So what's changed? I had four kids last year. I have four kids this year. One husband. One house. One dog. Multiple personalities, but that's hardly new.

But then I started comparing deeper: I might still have four kids, but last year, one of them was a baby. He nursed. (Which is when I watched TV and read blogs.) He didn't dismantle the Christmas tree every time I turned around and he didn't out-eat his older siblings at most meals and he didn't want to fence with me with every stick in the house. ("Ah-ya Mah-mee! Ah-ya!" he yells at me every five minutes while holding out a wooden spoon/plastic screwdriver/chopstick. Which is his way of saying, "En guard! Take your weapon, woman, and prepare to be skewered.")

And last year, my kids were younger and, somehow, less hungry. They didn't eat ALL THE LIVE LONG DAY. I didn't go to the grocery store twice a week. Or (hold me) even three times a week. (Because Trader Joe's requires its own trip.) I didn't have to make a mid-morning snack or an after-school snack and then, sometimes, a bedtime snack. Which, admittedly, is just a banana, because that's all that's allowed after dinner. But come on, people. When did I open my own Hometown Buffet?

And maybe last year, I had more energy. I will be 40 next week. I no longer have the stamina to herd the cats 16 hours a day. So instead of making plans outside the house almost every day - to visit the library or the indoor playground or Bible study or MOPS - I content myself with staying home and playing Polly Pockets and puzzles and Ah-ya.

But you know what? I might have lost my free time. And a few of my marbles.

But I feel like I've gained something too. Wisdom. Peace. Focus. I am less distracted, more content with saying no, better able to choose the important over the urgent.

Plus, I'm a formidable opponent in Ah-ya.

It's almost like losing my free time has helped me find something I never knew I lost.

There's freedom in the the stripping away.

Dear January

Dear January:

May I confess a secret?

I think I have a crush on you.

It's a bit of a shock, even to me. You are the deepest, darkest winter here in Minnesota. The sun rises late and sets early. Wind chill is measured by degrees below zero. The holidays are over and the decorations are gone and spring is so very far away. I used to groan at the mere mention of you.

But the last few years, I've caught flashes of your brilliance. Bright sunshine that makes the snow glitter. Morning sunrises that glisten like an opal. Frosty air that invigorates every cell in my body. The hushed stillness of a clean blanket of white.

But even more than the quiet beauty of winter, you offer a fresh start, free for the taking. I love that you begin a new year. Suddenly, nothing is sacred, and hope blossoms anew. Goals are made, even audacious ones, and I face the future with resolve. Change is possible. Anything can happen when the slate is clean. The next chapter starts here. "He makes all things new."

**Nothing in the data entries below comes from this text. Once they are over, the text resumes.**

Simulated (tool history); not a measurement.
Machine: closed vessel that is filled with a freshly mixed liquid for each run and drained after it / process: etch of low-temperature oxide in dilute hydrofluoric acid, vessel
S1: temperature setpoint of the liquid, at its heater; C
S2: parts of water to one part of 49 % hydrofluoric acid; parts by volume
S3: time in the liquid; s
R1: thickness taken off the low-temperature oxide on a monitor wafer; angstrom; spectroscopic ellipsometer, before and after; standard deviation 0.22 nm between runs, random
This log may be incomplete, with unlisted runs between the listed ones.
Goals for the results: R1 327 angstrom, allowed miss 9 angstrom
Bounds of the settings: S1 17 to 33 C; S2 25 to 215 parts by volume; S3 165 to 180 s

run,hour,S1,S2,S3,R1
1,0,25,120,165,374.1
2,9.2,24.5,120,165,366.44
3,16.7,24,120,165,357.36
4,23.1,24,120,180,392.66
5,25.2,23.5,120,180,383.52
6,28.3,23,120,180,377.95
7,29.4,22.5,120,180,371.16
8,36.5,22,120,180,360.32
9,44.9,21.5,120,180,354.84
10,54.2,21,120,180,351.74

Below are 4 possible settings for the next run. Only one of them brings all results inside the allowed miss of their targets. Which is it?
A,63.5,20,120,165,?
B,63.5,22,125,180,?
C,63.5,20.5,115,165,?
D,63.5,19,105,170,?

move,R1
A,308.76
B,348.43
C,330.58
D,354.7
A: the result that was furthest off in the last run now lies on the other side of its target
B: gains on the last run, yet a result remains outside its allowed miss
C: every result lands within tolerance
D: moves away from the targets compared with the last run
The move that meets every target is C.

The best part, January, is that it's all somehow unexpected, like no one believes you can compete with the drama of December. Thing is, you don't even try. Your gift is more substance, less show. You are reality. Like the gift of a good chef's knife, you are both prized and practical. You make even the routine of everyday a little radical.

So I'm glad to see you. Welcome back. If you catch me smiling a little when the afternoon sun shines gold in the playroom, or when I see the stars shimmer at me from an inky night sky, or when I try a new recipe or a new routine or a new attitude because I feel your hope pulsating in my soul. Well. Just know. Between you and me.

It's love.

Focus

A few days ago, Kieran found me at my desk and excitedly handed me a pair of glasses.


They were small, oval-shaped, bronze-rimmed. Glasses.


My glasses.


I had all but forgotten about them, mostly because I don’t need them. I can see fine. My vision is a little blurry when I have to read street signs down the road, which is to be expected for a woman who’s just days away from turning 40, but otherwise, I’m good.


At least, I am in one eye. During an opthalmology check-up a few years back, I learned my left eye is the heavyweight. It does almost all of the work for the right eye, which is considerably less strong. My brain, ever the maestro, has learned to compensate. It gets most of its visual input from my left eye and ignores the fuzzy pictures coming from the right.


End result: My vision is clear. But my depth perception stinks. (Which explains why I got hit in the face with the ball every time I played sports with the youth group and why I could never-not-once see the 3D images hidden in those Magic Eye pictures that were all the craze in the ‘90s.)


Theoretically, it’s possible for my right eye to get stronger and for my brain to start listening to it. Hence, the glasses. The left lens is clear, the right lens compensates for my weakness. When I put them on, I feel like my life has become a 3D movie. I stumble around my own house, hesitantly opening cabinet doors, holding onto countertops for balance, walking gingerly around the Legos on the ground.


It’s disorienting, but it’s good. I had forgotten what life looks like when viewed correctly. So for now, I’m wearing the glasses everyday, for as long as I can stand it.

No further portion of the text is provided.